I understand that you want to join two PCollections in a way they follow this syntax : ['element1','element2']. In order to achieve that you can use CoGroupByKey() instead of Flatten().
Considering your code snippet, the syntax would:
def run():
pipeline_options = PipelineOptions(pipeline_args)
pipeline_options.view_as(SetupOptions).save_main_session = save_main_session
p = beam.Pipeline(options=pipeline_options)
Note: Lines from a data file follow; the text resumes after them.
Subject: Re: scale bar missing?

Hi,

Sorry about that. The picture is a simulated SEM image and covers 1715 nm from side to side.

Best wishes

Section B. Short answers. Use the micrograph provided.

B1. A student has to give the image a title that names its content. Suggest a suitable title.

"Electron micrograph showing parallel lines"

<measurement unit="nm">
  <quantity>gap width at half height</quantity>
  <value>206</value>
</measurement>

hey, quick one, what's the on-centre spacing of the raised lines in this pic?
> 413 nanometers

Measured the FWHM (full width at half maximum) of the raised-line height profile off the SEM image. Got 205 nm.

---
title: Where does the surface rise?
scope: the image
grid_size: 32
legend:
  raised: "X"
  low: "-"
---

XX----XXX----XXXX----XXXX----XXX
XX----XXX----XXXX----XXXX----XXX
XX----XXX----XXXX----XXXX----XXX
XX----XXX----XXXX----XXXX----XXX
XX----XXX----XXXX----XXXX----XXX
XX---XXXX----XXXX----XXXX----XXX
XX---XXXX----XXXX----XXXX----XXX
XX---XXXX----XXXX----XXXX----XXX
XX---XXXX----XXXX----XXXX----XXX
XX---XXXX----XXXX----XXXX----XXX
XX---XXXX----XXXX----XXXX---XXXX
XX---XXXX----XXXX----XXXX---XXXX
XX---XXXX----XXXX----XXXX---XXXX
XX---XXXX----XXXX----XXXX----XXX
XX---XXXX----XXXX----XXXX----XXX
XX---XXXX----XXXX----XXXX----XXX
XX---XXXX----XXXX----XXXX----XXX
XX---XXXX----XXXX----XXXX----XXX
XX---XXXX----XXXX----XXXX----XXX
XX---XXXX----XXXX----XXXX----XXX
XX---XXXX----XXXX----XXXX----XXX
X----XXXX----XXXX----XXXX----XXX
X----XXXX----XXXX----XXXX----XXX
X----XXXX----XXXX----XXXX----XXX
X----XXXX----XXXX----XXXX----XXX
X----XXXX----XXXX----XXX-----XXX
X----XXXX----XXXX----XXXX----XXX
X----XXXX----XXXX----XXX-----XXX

root = p | 'Get source' >> beam.Create([
"source_name" # maybe ["source_name"] makes more sense since my process function takes an array as an input?
])
metric1 = root | "compute1" >> beam.ParDo(RunLongCompute(myarg="1")) #let's say it returns ["metic1"]
metric2 = root | "compute2" >> beam.ParDo(RunLongCompute(myarg="2")) #let's say it returns ["metic2"]
metric3 = (
(metric1, metric2)
| beam.CoGroupByKey()
| beam.ParDo(RunTask())
)
I would like to point out the difference between Flatten() and CoGroupByKey().
1) Flatten() receives two or more PCollections, which stores the same data type, and merge them into one logical PCollection. For example,
import apache_beam as beam
from apache_beam import Flatten, Create, ParDo, Map
p = beam.Pipeline()
adress_list = [
('leo', 'George St. 32'),
('ralph', 'Pyrmont St. 30'),
('mary', '10th Av.'),
('carly', 'Marina Bay 1'),
]
city_list = [
('leo', 'Sydney'),
('ralph', 'Sydney'),
('mary', 'NYC'),
('carly', 'Brisbane'),
]
street = p | 'CreateEmails' >> beam.Create(adress_list)
city = p | 'CreatePhones' >> beam.Create(city_list)
resul =(
(street,city)
|beam.Flatten()
|ParDo(print)
)
p.run()
And the output,
('leo', 'George St. 32')
('ralph', 'Pyrmont St. 30')
('mary', '10th Av.')
('carly', 'Marina Bay 1')
('leo', 'Sydney')
('ralph', 'Sydney')
('mary', 'NYC')
('carly', 'Brisbane')
Notice that, both PCollections are in the output. However, one is appended to the other.
2) CoGroupByKey() performs a relational join between two or more key value PCollections, which have the same key type. Using this method you will perform a join by key, not appending as done in Flatten(). Below is an example,
import apache_beam as beam
from apache_beam import Flatten, Create, ParDo, Map
p = beam.Pipeline()
address_list = [
('leo', 'George St. 32'),
('ralph', 'Pyrmont St. 30'),
('mary', '10th Av.'),
('carly', 'Marina Bay 1'),
]
city_list = [
('leo', 'Sydney'),
('ralph', 'Sydney'),
('mary', 'NYC'),
('carly', 'Brisbane'),
]
street = p | 'CreateEmails' >> beam.Create(address_list)
city = p | 'CreatePhones' >> beam.Create(city_list)
results = (
(street, city)
| beam.CoGroupByKey()
|ParDo(print)
#| beam.io.WriteToText('delete.txt')
)
p.run()
And the output,
('leo', (['George St. 32'], ['Sydney']))
('ralph', (['Pyrmont St. 30'], ['Sydney']))
('mary', (['10th Av.'], ['NYC']))
('carly', (['Marina Bay 1'], ['Brisbane']))
Notice that you need a primary key in order to join the results. Also, this output is what you expect in your case.